In the past few weeks, much of the debate surrounding the United Kingdom's departure from the European Union has centered on how the Brexit process should begin. Questions have been raised as to whether British Prime Minister Theresa May can legally open negotiations with Brussels without Parliament's blessing. Meanwhile, the priorities May's administration will set for the talks are still up for debate, as are the futures of Scotland, Northern Ireland and the London financial sector. But despite the emphasis on these pressing issues, which will no doubt need to be addressed, several recent events suggest that wrapping up the negotiations may prove even trickier than starting them.
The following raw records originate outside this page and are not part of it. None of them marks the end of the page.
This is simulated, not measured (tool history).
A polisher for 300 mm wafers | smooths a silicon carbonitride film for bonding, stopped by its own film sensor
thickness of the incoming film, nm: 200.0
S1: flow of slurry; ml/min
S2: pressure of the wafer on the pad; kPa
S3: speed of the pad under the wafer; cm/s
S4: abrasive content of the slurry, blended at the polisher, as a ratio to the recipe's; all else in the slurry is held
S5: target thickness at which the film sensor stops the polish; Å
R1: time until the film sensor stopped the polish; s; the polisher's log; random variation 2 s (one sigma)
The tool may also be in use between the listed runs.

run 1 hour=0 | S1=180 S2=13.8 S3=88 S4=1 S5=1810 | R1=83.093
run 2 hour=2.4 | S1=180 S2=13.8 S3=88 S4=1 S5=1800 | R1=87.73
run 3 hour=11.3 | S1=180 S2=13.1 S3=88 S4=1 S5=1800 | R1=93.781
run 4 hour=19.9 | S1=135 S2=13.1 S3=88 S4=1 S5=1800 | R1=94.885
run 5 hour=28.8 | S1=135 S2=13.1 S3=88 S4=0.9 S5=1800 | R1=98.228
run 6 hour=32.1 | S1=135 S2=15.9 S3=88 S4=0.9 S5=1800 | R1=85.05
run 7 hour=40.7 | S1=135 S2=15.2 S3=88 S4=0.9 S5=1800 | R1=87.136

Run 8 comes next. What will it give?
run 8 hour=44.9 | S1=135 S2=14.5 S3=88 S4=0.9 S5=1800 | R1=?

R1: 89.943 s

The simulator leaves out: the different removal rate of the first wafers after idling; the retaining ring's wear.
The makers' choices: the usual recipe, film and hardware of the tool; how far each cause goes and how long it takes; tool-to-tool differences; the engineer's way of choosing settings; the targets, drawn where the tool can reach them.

Consider the European Union's controversial free trade agreement with Canada. On Oct. 17, the bloc's trade ministers failed to ratify the deal, in large part because Belgium's Wallonia region voted against it. Yet other member states objected to the accord, too: Romania and Bulgaria, for instance, demanded that Canada lift its visa requirements for their citizens in exchange for their support for the deal. The same day, on the other side of the Continent, a British government lawyer told a local court that the Cabinet would likely put any EU-British agreement to a vote in Parliament. (Though the British government believes Parliament's approval is not necessary to open talks with Brussels, it does think lawmakers' buy-in would be needed to ratify any deal they yield.)
At first glance these events may seem unrelated, but they are, in fact, connected. London has been watching the Canadian free trade agreement's progress carefully, in the event that it could someday serve as a model for the United Kingdom's own deal with Brussels. The Canadian pact is the most comprehensive free trade agreement the European Union has ever crafted, and it includes the liberalization of trade for some 98 percent of goods as well as a lengthy list of services. Of course, it is not perfectly suited to London's needs. It does not, for instance, include the passporting rights that would allow financial firms operating in the United Kingdom to sell their services to the European Union. Nor would it answer Scottish demands for continued access to the Continent's internal market. Nevertheless, the Canadian accord offers a comprehensive solution for trading goods and allows Ottawa to maintain full control over its immigration policy — both critical items on London's own wish list.
A Path Riddled With Pitfalls
Once the United Kingdom decides to open talks with the European Union, two main questions will have to be answered: What are the conditions of the United Kingdom's withdrawal from the bloc, and what are the terms that will govern their relationship after the Brexit is complete? In all likelihood, both issues will be discussed simultaneously. Any agreements that are reached will then be put to a vote by the Council of the European Union, which represents the governments of EU members, and by the European Parliament.
But the process will not end there. Any EU accord on responsibilities shared between the bloc as a whole and its individual members — commonly known as a "mixed agreement" — must be ratified by each country involved as well. In the likely event that a Brexit deal is deemed a mixed agreement, as the Canadian trade deal was, several national and regional parliaments will be required to weigh in on it. So, even if London and Brussels reach a mutually satisfactory arrangement, there is no guarantee it will pass muster with EU states.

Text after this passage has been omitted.